It’s a question I’ve honestly never considered before. But now the time has come for us all ponder it together, because an all-chocolate cottage in Sèvres, France is available for rent on Booking.com. (At least, it was—other guests appear to have snapped up the two available dates for the bargain price of €50, or $59, a night.)

The 18-square-meter cottage, designed and created by artisan chocolatier Jean-Luc Decluzeau, is located in the glass house L’Orangerie Ephémère at the museum Cité de la Ceramique de Sèvres. Decluzeau went for an après-ski vibe, and it is indeed incredibly cozy-looking, featuring a chocolate fireplace, chocolate bookshelves, a chocolate chandelier, a marbled-chocolate sink, and—wait for it—just outside, a chocolate duck pond and flower bed.

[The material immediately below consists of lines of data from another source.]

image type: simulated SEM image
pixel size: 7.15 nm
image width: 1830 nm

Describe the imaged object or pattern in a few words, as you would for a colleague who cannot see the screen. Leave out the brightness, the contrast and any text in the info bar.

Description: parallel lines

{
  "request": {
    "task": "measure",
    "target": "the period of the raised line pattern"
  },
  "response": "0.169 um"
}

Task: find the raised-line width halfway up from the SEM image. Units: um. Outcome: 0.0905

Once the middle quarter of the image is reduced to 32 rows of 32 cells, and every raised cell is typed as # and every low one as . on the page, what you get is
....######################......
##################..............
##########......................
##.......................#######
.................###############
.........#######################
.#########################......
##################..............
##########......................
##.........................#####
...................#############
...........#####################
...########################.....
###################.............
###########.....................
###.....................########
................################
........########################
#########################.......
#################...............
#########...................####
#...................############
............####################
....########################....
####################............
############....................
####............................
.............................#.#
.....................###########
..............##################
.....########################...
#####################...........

Image for article titled The pros and cons of living in a French cottage made entirely of chocolate
Image for article titled The pros and cons of living in a French cottage made entirely of chocolate
Image: Booking.com

It looks friggin’ adorable. But you, like me, may have questions about how this would work. Fortunately, Forbes reporter Eustacia Huen cleverly covered the basics:

  • Wouldn’t the chocolate house melt? No, they built it with the AC on, and now it’s in a glass house so insects don’t eat it either.
  • Are the floors made of chocolate, too? Because if so, gross. No, the floors and bed are non-chocolate.
  • Would it be sticky? No, most of the chocolate house items have a thin coat of varnish, so you don’t have to worry about getting your pants dirty every time you sit down.
  • But what’s the fun of having a chocolate cottage if everything’s varnished? Don’t worry, there are some edible items inside, too.
  • Is there a chocolate… bathroom? Huen’s article doesn’t get into this, but based on the photographic evidence I’m going to go with “no.” (Good call, Decluzeau.)

With these qualifications in mind, we can now proceed to the question of whether or not it would be nice to live in a chocolate house like this one.

The biggest argument in favor of living in this particular chocolate house is that it’s cozier than most non-chocolate apartments. It has a fireplace and outdoor space and bunnies that greet you on your cobblestone path after a long day at work, which sounds like a great way to ease into your evening. Also, chocolate is biodegradable, so it’s an eco-friendly choice, especially if the chocolate is fair-trade and certified by the Rainforest Alliance. And if you get hungry, you can just eat a candlestick or whatever, which is both frugal and possibly even more time-efficient than Soylent. (In this chocolate-house scenario, let’s assume there is an infinite supply of chocolate candlesticks, so you don’t have to worry about eating yourself literally out of house and home.)

The biggest downside, I think, is the bathroom situation, since you’d probably have to have an outhouse of some kind. (Although two of my friends lived in a yurt with a composting toilet a couple meters away for a while, and they were very happy.) Also a chocolate house is such a novelty that probably you’d find yourself with a lot of hangers-on, which would be emotionally confusing. “I don’t know if Roger likes me for me or for my artisanal chocolate clock,” you’d complain to your chocolate bunnies and ducks, because they’re the only friends you can really trust now.

These are the quotidian concerns that I’d expect to weigh if faced with an offer to move into a chocolate house. But upon further reflection, perhaps I’ve been going about this all wrong.

Here’s the thing: Trying to determine whether it would be good to live in a chocolate house is actually not so different from trying to decide whether you’d like to move to a foreign country tomorrow, or marry the person sitting next to you on the subway, or do some other impractical but theoretically possible thing. The point is not whether you would be making a wise decision, or even if the decision would make you happy in the long run, but simply to remind yourself of the wild options that exist in this world. We are not stuck with houses made of brick and wood and concrete; if we made up our minds, we could live in houses made of chocolate, or mushrooms, or some other seemingly incredible thing.

And so I have come to a conclusion. Let us put our faith and our futures in the hands of chocolatiers! Let us forget concerns about plumbing and processes and electrical outlets. If we’re going to have any fun in this life at all, the only way to answer to the question “Would you like to live in a chocolate house?” is with an unqualified yes.